Steve Harley & Cockney Rebel
Steve Harley & Cockney Rebel
Cockney Rebel in 1974
|Also known as||Cockney Rebel|
|Years active||1972–1977, 1984, 1989–1992, 1996–present|
|Past members||John Crocker|
Steve Harley & Cockney Rebel are an English glam rock band from the early 1970s. Their music covers a range of styles from pop to progressive rock. Over the years they have had five albums in the UK Albums Chart and twelve singles in the UK Singles Chart.
Steve Harley grew up in London's New Cross area and attended Haberdashers' Aske's Hatcham Boys' School. His musical career began in the late 1960s when he was busking (with John Crocker aka Jean-Paul Crocker) and performing his own songs, some of which were later recorded by him and the band. After an initial stint as a music journalist, the original Cockney Rebel was formed when Harley hooked up with his former folk music partner, Crocker (fiddle / mandolin / guitar) in 1972. Crocker had just finished a short stint with Trees and they advertised and auditioned drummer Stuart Elliott, bassist Paul Jeffreys, and guitarist Nick Jones. This line-up played one of the band's first gigs at the Dagenham Roundhouse, London on 23 July 1972 supporting The Jeff Beck Group. Nick was soon replaced by guitarist Pete Newnham but Steve felt that the Cockney Rebel sound did not need an electric guitar and they settled on the combination of Crocker's electric violin and the Fender Rhodes piano of keyboardist Milton Reame-James to share the lead. The band was signed to EMI after playing five gigs. Their first single, "Sebastian", was an immediate success in Europe, although it failed to score in the UK Singles Chart. Their debut album, The Human Menagerie, was released in 1973. Although the album was not a commercial success, the band attracted a growing following in London.
Harley managed to irritate a significant segment of the music press with his self-aggrandisement, even as their music was getting rave reviews and gaining a wide audience. It was becoming clear that Harley regarded the band as little more than accompaniment to his own agenda, and already there were signs that things would not last, despite their having a big hit with their second single, "Judy Teen". In May 1974, the British music magazine, NME reported that Cockney Rebel were to undertake their first British tour, with the highlight of the itinerary being a gig at London's Victoria Palace Theatre on 23 June. There then followed the album The Psychomodo. A Live at the BBC album from 1995 included material recorded during a 1974 BBC Radio 1 broadcast. Following the European single "Psychomodo", a second single from the album, "Mr. Soft", was also a hit. "Tumbling Down" was also issued in America as a promotional single. By this time the problems within the band had already reached a head, and all the musicians, with the exception of Elliott, quit at the end of a successful UK tour, leaving the band to become session musicians. The original keyboardist, Milton Reame-James, recalled in 2010 that the original band 'said goodbye on the steps of Abbey Road studios and were never to meet up again.' Crocker continued to write songs and perform, forming a duet with his brother. After a brief period with Be-Bop Deluxe in 1974, Reame-James and Jeffreys formed the band Chartreuse in 1976.

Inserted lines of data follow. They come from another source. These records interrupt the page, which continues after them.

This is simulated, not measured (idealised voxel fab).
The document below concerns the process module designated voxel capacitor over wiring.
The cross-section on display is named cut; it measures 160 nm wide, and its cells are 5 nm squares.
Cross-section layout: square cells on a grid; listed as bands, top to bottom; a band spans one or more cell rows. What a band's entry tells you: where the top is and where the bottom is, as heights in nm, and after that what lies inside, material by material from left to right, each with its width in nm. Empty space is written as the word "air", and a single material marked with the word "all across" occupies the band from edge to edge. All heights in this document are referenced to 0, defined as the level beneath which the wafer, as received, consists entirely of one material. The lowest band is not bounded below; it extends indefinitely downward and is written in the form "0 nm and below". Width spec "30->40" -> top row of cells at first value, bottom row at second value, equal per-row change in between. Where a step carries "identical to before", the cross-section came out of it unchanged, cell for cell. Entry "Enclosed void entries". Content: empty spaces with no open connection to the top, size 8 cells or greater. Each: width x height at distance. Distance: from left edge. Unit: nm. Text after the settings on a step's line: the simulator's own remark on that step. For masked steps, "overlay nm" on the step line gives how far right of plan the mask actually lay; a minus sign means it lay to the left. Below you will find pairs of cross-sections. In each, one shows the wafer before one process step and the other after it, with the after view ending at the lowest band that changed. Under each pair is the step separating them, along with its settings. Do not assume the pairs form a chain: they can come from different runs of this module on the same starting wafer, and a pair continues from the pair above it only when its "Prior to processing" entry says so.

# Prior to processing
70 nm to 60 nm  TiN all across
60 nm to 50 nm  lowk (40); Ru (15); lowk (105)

Harley's next appearance on BBC Television's Top of the Pops was supported by session musicians and Francis Monkman, and B. A. Robertson. The band's single "Big Big Deal" was issued in 1974 and was almost immediately withdrawn.
From then on, the band was a band in name only, being more or less a Harley solo project. In 1974, a further album, The Best Years of Our Lives was released, produced by The Beatles' recording engineer, Alan Parsons. This included the track "Make Me Smile (Come Up and See Me)" which would go on to be a UK number one single in February 1975, and the band's biggest selling hit. It sold over one million copies globally. Amongst the backing vocalists on the act's only No. 1 was the future chart-topper, Tina Charles. Changing the band name from Cockney Rebel to Steve Harley & Cockney Rebel for the No. 1 hit, the degeneration was rapid. In a television interview recorded in 2002, Harley described how the lyrics are vindictively directed at the former band members who, he felt, had abandoned him – a fact not obvious in the apparently happy chorus. Bill Nelson, for whose band Be-Bop Deluxe Jeffreys and Reame-James had departed, confirms this story.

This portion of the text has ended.